As you can see, this is a simple circuit consisting of three LEDs in series driven by one 6 volt DC power supply. The LEDs are white LEDs with a forward voltage drop or around 2.6 volts according to my multimeter.

Based on my measurements (using the 6 Volts power supply) there is no current flowing through the circuit at this point and the voltage drop for each of the LEDs is as follows:

  • LED1=1.642V
  • LED2=1.702V
  • LED3=1.607V

schematic

simulate this circuit

Ok, now that we have laid out the facts, I was hoping someone could help me out with the following questions.
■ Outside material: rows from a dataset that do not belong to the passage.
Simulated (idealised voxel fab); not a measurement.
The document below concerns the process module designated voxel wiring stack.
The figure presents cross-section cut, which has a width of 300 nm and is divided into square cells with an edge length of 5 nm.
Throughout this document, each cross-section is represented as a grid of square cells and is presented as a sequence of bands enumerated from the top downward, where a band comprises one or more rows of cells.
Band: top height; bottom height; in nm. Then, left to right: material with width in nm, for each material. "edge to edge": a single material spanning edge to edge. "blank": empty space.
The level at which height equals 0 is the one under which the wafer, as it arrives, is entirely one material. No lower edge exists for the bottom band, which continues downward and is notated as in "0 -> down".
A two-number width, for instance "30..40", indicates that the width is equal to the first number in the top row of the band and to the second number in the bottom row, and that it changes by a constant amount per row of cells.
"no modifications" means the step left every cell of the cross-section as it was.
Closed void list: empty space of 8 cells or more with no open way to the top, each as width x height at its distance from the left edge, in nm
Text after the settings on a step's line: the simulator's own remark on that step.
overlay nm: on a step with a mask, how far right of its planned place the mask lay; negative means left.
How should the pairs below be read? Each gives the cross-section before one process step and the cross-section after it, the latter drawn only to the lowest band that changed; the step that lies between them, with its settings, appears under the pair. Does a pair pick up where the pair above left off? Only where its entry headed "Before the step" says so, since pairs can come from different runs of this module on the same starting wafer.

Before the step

First question: Why is there a voltage drop between the LEDs? I am asking this because it was my understanding that an LED (diode) that is not conducting current (forward voltage has not been reached) is like having an open connection. Basically, it was my understanding that the circuit shown above is equivalent to the following circuit:

schematic

simulate this circuit

And if that is the case, the voltage drop between all the open connection should be zero right? So why is there a voltage drop between the LEDs? What am I missing?

Second question: Why do the voltages between all the LEDs not add up to 6 volts? If I add the LED voltages the result comes up to 4.951 total dropped voltage. This is more than one whole volt missing here. Where did that volt go?

Thank you.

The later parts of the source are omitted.